Isn’t an advance on Odessa now considered unlikely?

At the moment it doesn’t look as if the Russians have the necessary forces for this. Nevertheless, they will try at all costs to hold this beachhead. If they were pushed back to the east side of the Dnipro, they would have to amphibiously prepare any new attack. Incidentally, that’s also Ukraine’s problem: Even if Ukraine were to manage to drive the Russians off the west bank, they would still have the problem that they would then have to cross the river themselves in order to advance towards Crimea. And as we know, in ongoing attacks using HIMARS rocket launchers, Ukraine has severely damaged the bridges across the Dnipro. The Russians are therefore forced to operate a ferry service and to lay a pontoon bridge.

Ukraine has announced several major offensives in the south, but so far there have not been any. Why?

In fact, over the past two months Ukraine has repeatedly announced its intention to push the Russians back behind the Dnipro, and has also rallied forces to do so. The problem is that the terrain around Kherson is very flat and there are no large wooded areas. This means that there are no opportunities to hide mechanized attack forces, i.e. tanks or armored personnel carriers. Again and again the preparations are recognized and fired upon by the Russians. There are constant Ukrainian losses. Recently, the commander and part of the staff of the 28th Mechanized Brigade fell. In order to secure its positions, Ukraine would also need a powerful anti-aircraft defense system or air force. So far there has therefore been no major offensive in the direction of Cherson. Instead, Ukraine has begun blowing up the bridges over the Dnipro to at least create supply problems for the Russians – an important preparatory measure for a possible offensive.

What role do you think the explosions in ammunition depots in Crimea and Belgorod played in the course of the war?

There have already been spectacular successes, such as the attack on the Saki airbase in Crimea. Such a thing leads to the questioning of the quality of the Russian air defenses, which obviously failed here. However, there is no measurable effect so far. My Ukrainian contacts say: “It’s good that we got the sixteen HIMARS. But why don’t we get more, why don’t we get more ammunition? It’s just enough that we can have an effect, but not enough for one resounding success.” In my view, these questions are entirely legitimate.

That is why the attacks on Crimea and Belgorod are important for Ukraine for another reason: Ukraine wants to show the West that support is still necessary, but that it can also win this war . Such signals are important because the war also takes place in the information space. If Westerners get the impression that Ukraine is losing anyway, they will lessen their willingness to support sanctions against Russia and arms sales to Ukraine. Especially when there are noticeable hardships in Europe in autumn/winter.

Is warfare really that important in information warfare?
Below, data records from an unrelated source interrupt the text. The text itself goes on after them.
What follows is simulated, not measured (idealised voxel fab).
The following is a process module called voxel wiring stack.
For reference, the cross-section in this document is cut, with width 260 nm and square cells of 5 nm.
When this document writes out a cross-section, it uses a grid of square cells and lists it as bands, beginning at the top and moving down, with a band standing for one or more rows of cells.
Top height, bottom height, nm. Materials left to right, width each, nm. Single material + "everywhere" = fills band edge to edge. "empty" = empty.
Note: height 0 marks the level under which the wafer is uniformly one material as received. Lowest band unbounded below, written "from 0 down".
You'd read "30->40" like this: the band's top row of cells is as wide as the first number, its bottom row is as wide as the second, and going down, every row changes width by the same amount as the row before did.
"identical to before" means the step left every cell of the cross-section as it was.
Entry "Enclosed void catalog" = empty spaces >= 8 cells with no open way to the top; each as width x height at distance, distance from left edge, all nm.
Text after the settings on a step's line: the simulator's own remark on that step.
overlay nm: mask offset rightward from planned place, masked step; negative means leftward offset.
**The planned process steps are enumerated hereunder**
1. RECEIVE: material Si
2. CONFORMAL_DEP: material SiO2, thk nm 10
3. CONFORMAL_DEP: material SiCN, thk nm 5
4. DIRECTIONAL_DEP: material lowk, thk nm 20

The war for heads on the home front, as part of a “cognitive” or “information” warfare, is becoming increasingly important. I contend that the Russians, and China too, have seen very well where the West’s weak point is. It’s not the weapons systems – it’s the populations. Russia is deliberately trying to widen the gap created by challenges such as inflation, rising energy prices and an impending recession in Western societies. With us, politics is the result of a democratic process, i.e. of elections. Here Russia is clearly trying to bring about a change in its favor. You are experiencing this in Germany too: One bad news follows the other, the district craftsmen’s association in Halle-Saalekreis demanded in an open letter to stop all sanctions against Russia. The core statement: “This is not our war.” This is exactly where Russia comes in. The battle for heads, that is now, but even more so in the future, is the challenge that needs to be overcome. Wars of attrition in particular are often not won on the battlefield, but in the hinterland – in the willingness of the population to continue to support the conflict. In the case of Ukraine, it is also the West’s willingness to provide the necessary weapon systems or financial support. Russia is therefore stoically counting on simply making minor progress week by week and otherwise waiting until autumn and winter come and the West is on its knees. Remember that in 1917 Lenin was sent on a train from Switzerland to Russia via Germany to wreak havoc there. His work led to the October Revolution of 1917, Russia’s withdrawal from World War I and a bloody civil war.

Then the populations of the West are Ukraine’s weak point?

Every war party has an Achilles heel. For Ukraine it is Western support – without it, it cannot survive this war. For Russia it is the cohesion of its own population.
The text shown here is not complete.